’We’ve only been running three weeks but I’m a bit short of showbiz
gossip,’ joked Channel 5’s late night chat show host Jack Docherty
Now the first BARB ratings for the channel have been published, Docherty
- who is doing a reasonable job - might add that some extra viewers
would be very welcome too. Early ratings have to be treated carefully,
especially when they coincide with a bank holiday, a General Election
and a barrage of spoilers from ITV.
But the first week shows that Channel 5 attracted a 3.5 per cent viewing
share, somewhat below its initial target of five per cent. More
ominously, estimates for the second week suggest audiences fell back to
around 2.5 per cent and that whole tranches of its output - 6.30pm to
9pm for instance - are not working very well. This explains the distinct
lack of panic about its impact among rivals. News at Ten is probably
safe until Channel 5 sorts itself out, although ITV is vulnerable.

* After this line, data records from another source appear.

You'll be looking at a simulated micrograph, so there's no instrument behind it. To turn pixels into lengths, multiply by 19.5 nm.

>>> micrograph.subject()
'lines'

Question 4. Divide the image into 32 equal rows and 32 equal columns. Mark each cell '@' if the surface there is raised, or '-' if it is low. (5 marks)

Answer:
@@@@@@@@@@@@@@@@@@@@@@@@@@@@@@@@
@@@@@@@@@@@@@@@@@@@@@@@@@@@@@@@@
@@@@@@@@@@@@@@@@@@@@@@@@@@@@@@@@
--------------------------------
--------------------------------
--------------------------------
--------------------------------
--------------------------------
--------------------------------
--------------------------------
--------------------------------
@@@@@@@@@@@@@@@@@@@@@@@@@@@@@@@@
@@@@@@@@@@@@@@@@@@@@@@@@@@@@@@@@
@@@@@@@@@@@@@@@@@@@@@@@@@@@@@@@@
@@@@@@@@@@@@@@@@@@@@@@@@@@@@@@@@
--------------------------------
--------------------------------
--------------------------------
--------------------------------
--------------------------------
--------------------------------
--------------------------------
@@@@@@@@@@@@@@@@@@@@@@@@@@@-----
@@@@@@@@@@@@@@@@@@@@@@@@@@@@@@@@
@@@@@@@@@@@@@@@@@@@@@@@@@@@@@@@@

Despite a fine marketing campaign and a technologically flawless start,
Channel 5’s birth has, in truth, been tough. It is not a flop, but I’m
sure an autumn relaunch, boosted by some canny US imports to replace dud
home-grown strands, must be on the cards. The question is whether
Channel 5 can justly apportion most blame to poor reception/retuning, or
the programmes and schedules themselves? Channel 5 investors suspect
that probably no more than one in two households are currently receiving
their signal, compared with the final goal of 80 per cent. So the
comforting news from the figures, therefore, is that Channel 5 ’reached’
some 36 per cent of the audience during week one. A high proportion of
those with reception are curious about it. Its audience so far is nearer
to a typical cable and satellite viewer than ITV’s: younger, with a male
bias but, alas, downmarket.
However, I am struck by how little public debate about its programmes
there has been, apart from the novelty of the 8.30pm news with Channel
5’s one genuine star, Kirsty Young. There has been no PR buzz, nothing
controversial or different about its ouput - indeed its signature
nightly soap Family Affairs (best aggregated viewers just below one
million) is a great disappointment. Without that buzz, will people with
poor reception rush to sort it out?
The only serious weapon so far is the 9pm nightly movie. Its ratings
performance revolves around the slot. But audiences are volatile - 2.8
million for Mrs Doubtfire, half a million for The Dresser in the same
spot one week later. This doesn’t build the regular consistent audience
so appealing to advertisers.
I know, Channel 4 wasn’t built in a week, what really matters is where
Channel 5 settles down in a year from now. But is the press right to
give its listings equal status alongside the big four?